Tenure Procedures Review Will Not Examine Ad Hoc Committees or Individual Cases, FAS Dean Gay Says


Dean of the Faculty of Arts and Sciences Claudine Gay said her office’s fall 2020 review of tenure procedures will examine neither Harvard’s use of ad hoc committees nor individual tenure denials.

Gay wrote to faculty in December that she would initiate the tenure review days after more than 100 faculty called for such a review.

She said on Thursday that she is currently speaking with faculty to understand their questions about the tenure promotion process and define the scope of the review. Gay also issued an open invitation for faculty to speak with her during February’s faculty meeting and said she is planning to meet with both department chairs and the FAS Committee on Appointments and Promotions.

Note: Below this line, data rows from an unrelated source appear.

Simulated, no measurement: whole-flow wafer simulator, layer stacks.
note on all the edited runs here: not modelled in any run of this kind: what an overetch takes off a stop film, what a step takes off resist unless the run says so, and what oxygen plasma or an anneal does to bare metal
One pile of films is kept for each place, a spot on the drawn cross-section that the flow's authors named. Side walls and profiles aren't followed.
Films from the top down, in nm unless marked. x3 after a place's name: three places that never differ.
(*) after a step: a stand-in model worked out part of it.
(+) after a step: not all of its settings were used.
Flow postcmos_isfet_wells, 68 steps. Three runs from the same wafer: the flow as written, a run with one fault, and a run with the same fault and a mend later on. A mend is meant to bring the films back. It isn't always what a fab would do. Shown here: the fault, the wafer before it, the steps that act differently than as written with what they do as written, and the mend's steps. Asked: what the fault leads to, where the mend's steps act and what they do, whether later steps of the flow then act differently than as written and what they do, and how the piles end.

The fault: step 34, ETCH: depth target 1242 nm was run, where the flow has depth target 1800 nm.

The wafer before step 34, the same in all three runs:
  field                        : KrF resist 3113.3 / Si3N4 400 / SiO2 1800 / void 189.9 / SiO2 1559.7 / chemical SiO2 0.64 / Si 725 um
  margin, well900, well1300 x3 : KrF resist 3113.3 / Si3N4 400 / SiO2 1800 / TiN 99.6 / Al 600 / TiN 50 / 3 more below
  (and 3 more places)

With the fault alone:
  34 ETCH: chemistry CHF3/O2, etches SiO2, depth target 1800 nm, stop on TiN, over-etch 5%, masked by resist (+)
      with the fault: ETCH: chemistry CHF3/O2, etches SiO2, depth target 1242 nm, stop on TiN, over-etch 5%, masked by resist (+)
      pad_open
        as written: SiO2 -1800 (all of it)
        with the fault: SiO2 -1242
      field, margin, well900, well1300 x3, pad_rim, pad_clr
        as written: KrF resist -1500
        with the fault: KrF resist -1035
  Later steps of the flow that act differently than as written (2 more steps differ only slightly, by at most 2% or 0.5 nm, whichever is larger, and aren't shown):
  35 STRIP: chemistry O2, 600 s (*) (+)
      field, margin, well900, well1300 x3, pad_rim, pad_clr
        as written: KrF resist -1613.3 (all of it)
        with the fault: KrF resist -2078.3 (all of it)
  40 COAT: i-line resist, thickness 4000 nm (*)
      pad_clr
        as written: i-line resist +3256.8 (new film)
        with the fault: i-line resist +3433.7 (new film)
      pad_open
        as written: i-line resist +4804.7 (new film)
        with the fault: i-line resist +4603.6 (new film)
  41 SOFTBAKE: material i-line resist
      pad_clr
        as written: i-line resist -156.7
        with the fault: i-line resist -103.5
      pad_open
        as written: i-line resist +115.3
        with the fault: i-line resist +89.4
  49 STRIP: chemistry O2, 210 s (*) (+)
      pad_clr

Gay said that, because she continues to gather information from faculty, she cannot define precisely what questions the review will answer.


“We’re very much in listening mode and are still quite a ways away from settling on the substance,” Gay said.

Still, Gay did comment on several topics the review will either address or set aside.

As part of the review, Gay said she hopes to “benchmark” peer institutions’ tenure processes — comparing aspects such as the length of the process and the various reviews that are conducted during the process — to see what FAS can learn from them.

She added that the review will not examine the use of ad hoc committees in the tenure process because they are decided at the level of the University, rather than by FAS.

Gay also said she will not examine individual tenure cases, including the University’s decision to deny tenure to Romance Languages and Literatures associate professor Lorgia García Peña, as a part of the review. Hundreds of students and ethnic studies scholars within and outside Harvard have condemned the University for its decision to deny García Peña tenure.

Asked if she would examine how candidates’ race and gender impact tenure outcomes, Gay said such factors are not bases for evaluation in the tenure process.

Aside from examining tenure, Gay is currently engaged in a number of other administrative proceedings.

FAS is currently reviewing the culture and structure of Harvard’s Athletics Department. Gay said she hopes FAS will be able to share a report on the athletics study with Harvard affiliates this spring.

The outside consulting firm conducting the athletics study, Mercer, has finished collecting data regarding student athletes’ experiences and the department’s structure and will continue to collect data regarding the department’s organizational structure, according to Gay.

Gay’s administration is also currently conducting three major searches: a search for faculty specializing in ethnic studies, a search for the next Athletics Director, and a search for the next dean of the Division of Continuing Education.

At least ten ethnic studies faculty candidates will visit Harvard to give talks and meet with faculty and students in the coming weeks, according to Gay. After all ten scholars visit campus, the search committee will begin to consider which four candidates to hire.

Gay said the Athletics Director search committee is currently assessing the needs of “constituencies and stakeholders.” She said there is no current timeline for the search.

“I think it’ll take as much time as it takes to get it right,” Gay said.

The DCE dean search committee is nearing the conclusion of its “listening” phase, according to Gay.